For instance, recent World Series champion Dustin Pedroia managed to play the entire season with a torn UCL in his thumb, which he earned in a play against the New York Yankees on Opening Day.  

“It’s part of the job,” the Red Sox second baseman told ESPN

In basketball, Detroit Pistons guard Rodney Stuckey missed the season opener after breaking his right thumb, which he accidentally slammed in a car door in early October.  

Shortly thereafter, Green Bay Packer Clay Matthews suffered a Bennett’s fracture to his fifth digit while taking down the Detroit Lions quarterback.  In addition to be somewhat rare, the fracture is said to be “a very painful injury” where the bone separates from the joint, reports the Journal Sentinel

And just recently, safety Steve Gregory broke his thumb in the New England Patriots’ bout against the Pittsburgh Steelers in Week 9, just as New York Rangers captain Ryan Callahan was returning from a seven game hiatus caused by a broken thumb.

Given the amount of aggressive activities these men participate in while using their thumbs (or the number of exotic car doors they slam them in), it is not unthinkable that professional athletes would injure their shortest digits.

But, it is likely that these men gave much consideration to the value of their thumbs before losing their usage. 

If you recall from grade school science class, few beings have an opposable thumb, which is an adaptation that helps humans (and those few lucky primates) maneuver the iPhone 5s, grasp a bottle of Heineken and conquer other essential tasks in the wild.  

Hence, the thumb is as critical to one’s ability to grip and control a baseball, football, basketball, or hockey stick, as it is to one’s ability to increase the accuracy of their motor skills when mastering on offense or defense.  And, despite being the shortest digit, the thumb is vital to making full use of the remaining four fingers.

The Rolling Stones Keith Richards recognized the importance of having full use of his hands when he insured them for $1.6 million with Lloyd’s of London, the leading insurer of body parts.  

Likewise, Reuters reported that Real Madrid’s goalkeeper, Iker Casillas, had a similar (albeit more expensive) appreciation when he insured his mittens for 7.5 million euros.
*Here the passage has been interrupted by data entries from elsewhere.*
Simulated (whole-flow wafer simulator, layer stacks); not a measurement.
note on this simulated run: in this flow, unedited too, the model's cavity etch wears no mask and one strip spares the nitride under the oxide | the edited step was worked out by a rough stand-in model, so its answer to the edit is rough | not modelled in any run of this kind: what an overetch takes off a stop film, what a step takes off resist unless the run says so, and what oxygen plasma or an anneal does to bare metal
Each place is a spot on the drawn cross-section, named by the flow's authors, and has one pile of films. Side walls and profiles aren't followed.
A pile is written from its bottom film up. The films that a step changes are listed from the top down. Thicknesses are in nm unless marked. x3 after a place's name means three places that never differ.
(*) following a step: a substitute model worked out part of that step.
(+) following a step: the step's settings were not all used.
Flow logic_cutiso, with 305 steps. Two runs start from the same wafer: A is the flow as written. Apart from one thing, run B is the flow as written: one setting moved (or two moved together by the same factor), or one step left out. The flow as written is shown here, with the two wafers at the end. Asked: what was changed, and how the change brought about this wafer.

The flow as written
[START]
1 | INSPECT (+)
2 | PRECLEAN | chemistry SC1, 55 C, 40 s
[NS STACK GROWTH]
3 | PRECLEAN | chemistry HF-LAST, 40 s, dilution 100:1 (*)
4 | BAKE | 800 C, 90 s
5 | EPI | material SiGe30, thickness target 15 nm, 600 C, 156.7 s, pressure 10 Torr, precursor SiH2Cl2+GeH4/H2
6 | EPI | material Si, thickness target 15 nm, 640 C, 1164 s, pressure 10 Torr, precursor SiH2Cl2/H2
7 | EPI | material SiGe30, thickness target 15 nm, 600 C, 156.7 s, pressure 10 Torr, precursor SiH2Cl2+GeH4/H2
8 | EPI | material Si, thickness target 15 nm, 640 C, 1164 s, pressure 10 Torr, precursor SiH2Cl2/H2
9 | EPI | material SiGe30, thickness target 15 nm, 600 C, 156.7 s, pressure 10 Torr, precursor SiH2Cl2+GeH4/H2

Certainly, if either Richards or Casillas were to ever lose their outermost opposable little limb, they would cash in quick and count their losses later.

While it is likely that neither Pedroia nor Matthews, Stuckey, Gregory or Callahan have insured any of their digits in particular, these players certainly should protect their thumbs moving forward.

…and perhaps even seek Lloyd’s for an appraisal.